Future proofing your business against future disputes. With the electronic age, electronic records are really useful to us as lawyers. Later on, if you have a dispute, any personal messages, emails, all of those kinds of electronic records, can be really useful further down the track.
We are finding that it’s frustrating sometimes, when a dispute depends on something that might have happened ages ago. I’ve got one at the moment which my business partner’s dealing with, it was to do with a business relationship that started back in 2006 and our client’s not sure if he’s kept all of those records.
I recommend keeping all your records because you never know what’s going to be valuable later down the track. Another thing that sometimes happens, is when people get into a dispute, often if it goes onto social media, there’ll be a flurry of personal messages exchanged and a natural reaction is to unfriend the other person. Before you unfriend that person, please screenshot any messages, especially any threats, anything unpleasant, in fact anything, because you don’t really know what will be important to a lawyer later on.

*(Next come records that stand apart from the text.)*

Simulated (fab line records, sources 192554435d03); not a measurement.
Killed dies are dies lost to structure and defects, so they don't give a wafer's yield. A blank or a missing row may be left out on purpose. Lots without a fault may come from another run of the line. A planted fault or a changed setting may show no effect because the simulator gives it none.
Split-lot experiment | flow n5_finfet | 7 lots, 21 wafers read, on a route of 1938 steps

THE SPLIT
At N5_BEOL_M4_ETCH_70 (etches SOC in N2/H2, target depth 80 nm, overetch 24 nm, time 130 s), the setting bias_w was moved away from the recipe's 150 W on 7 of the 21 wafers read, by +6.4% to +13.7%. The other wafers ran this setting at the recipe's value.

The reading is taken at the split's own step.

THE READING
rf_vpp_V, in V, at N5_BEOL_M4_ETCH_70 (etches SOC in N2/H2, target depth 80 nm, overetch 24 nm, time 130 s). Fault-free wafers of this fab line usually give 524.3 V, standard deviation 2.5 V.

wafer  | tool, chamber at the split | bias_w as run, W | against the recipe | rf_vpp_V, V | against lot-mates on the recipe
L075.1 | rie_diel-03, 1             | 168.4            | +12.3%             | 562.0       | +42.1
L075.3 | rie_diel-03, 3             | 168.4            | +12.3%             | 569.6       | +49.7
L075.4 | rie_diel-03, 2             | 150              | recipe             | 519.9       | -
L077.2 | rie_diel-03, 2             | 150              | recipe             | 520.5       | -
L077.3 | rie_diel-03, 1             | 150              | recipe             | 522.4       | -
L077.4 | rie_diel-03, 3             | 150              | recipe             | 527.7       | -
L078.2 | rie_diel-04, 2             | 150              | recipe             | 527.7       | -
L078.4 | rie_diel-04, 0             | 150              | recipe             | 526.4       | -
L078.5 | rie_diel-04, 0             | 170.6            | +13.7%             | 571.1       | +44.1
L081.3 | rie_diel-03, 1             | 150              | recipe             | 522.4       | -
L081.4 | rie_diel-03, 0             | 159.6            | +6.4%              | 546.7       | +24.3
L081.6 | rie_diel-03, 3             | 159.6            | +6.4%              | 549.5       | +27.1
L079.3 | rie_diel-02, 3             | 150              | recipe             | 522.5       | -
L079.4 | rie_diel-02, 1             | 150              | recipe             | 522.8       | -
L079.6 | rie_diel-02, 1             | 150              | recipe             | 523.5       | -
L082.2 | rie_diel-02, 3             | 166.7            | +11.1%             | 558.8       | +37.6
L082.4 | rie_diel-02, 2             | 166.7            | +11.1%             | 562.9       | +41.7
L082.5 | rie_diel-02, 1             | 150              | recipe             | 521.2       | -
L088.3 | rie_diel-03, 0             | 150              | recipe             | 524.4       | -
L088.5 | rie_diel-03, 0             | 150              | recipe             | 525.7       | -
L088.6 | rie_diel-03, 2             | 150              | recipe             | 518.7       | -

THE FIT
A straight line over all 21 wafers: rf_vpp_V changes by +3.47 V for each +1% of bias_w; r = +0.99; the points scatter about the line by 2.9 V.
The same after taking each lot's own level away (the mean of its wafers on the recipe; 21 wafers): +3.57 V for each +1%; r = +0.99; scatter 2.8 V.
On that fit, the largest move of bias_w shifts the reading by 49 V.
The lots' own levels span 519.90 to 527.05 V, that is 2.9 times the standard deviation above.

One reason why records are important is that they can help you to win a case you go to court. But more important, they can actually help you avoid litigation. So we’ve got a case on at the moment, where our client had worked together with another person and she was, licensee of the main company, and now later, 10 years down the track, there is a trademark dispute. Our client has selected a trademark, which is different from her former licenser, but the former licenser is saying, “well actually, no that name is something we’ve used for years in our business.”
Our client says, “no, I can remember about six years ago, getting an email from this licenser, to say some of the licensees had been using this name as a nickname for the business. But the licenser did not want that name to be used.” It was an instruction, from the licenser to the licensees, saying, “Don’t use that nickname, that’s not our business name.” Now our client wants to pick up that nickname, and use it in her business. So, if she can find that email from six years ago, that will be really helpful, but if she can’t, it’s going to be problematic.
There was another situation where I had a client, who experienced business bullies. Somebody was making very personal and degrading threats against my client on social media, all in personal message. Unfortunately, my client didn’t screenshot it, so when we’re trying to take the other side to task, it’s very difficult because we don’t actually have a record of those messages. We know they existed but we don’t have them.
In another case, my client had a Facebook page, the marketing guy was an admin on the page and the marketing guy has now taken over my client’s business identity, kicked my client off the page, and now is doing anything they want on the page. This is a bit of a success story, because before he kicked my guy off the page this marketing guy started making allegations, saying any messages that people get from my client who actually owned the business are not official and are not from the business. So basically the marketing guy was saying, “if you get messages from me, they are official, if you get messages from this other guy, he’s a scammer.” Luckily in that case, our guy knew somebody who was still on that business page, when these messages were put up, they managed to get a screenshot of them.
But now our guy has been removed as admin from that page. He doesn’t have access, he’s been blocked from it, and his friend, who was on that page, has also been blocked from it. So it’s very difficult now to get any future proof of wrongdoing. So, keep all of your records, if you’re creating a new product, a new system, a new course keep all of your drafts. Your old versions of your course, because later on if there’s a dispute, those drafts might be the thing that saves you from a copyright infringement case. Or it might prove that you own the copyright if somebody else is infringing.
In the olden days, the rule used to be to keep your records for seven years. But when it comes to disputes, you might need to go back 10 years or 20 years. Keep everything, electronic storage is cheap and it is worth keeping it. If it’s going to keep you out of court, it’s going to save you, perhaps the costs of a litigation case, which could be $100,000. So, to future proof your business, keep electronic records as complete as you can. Including all those emails that you might not think are of any consequence.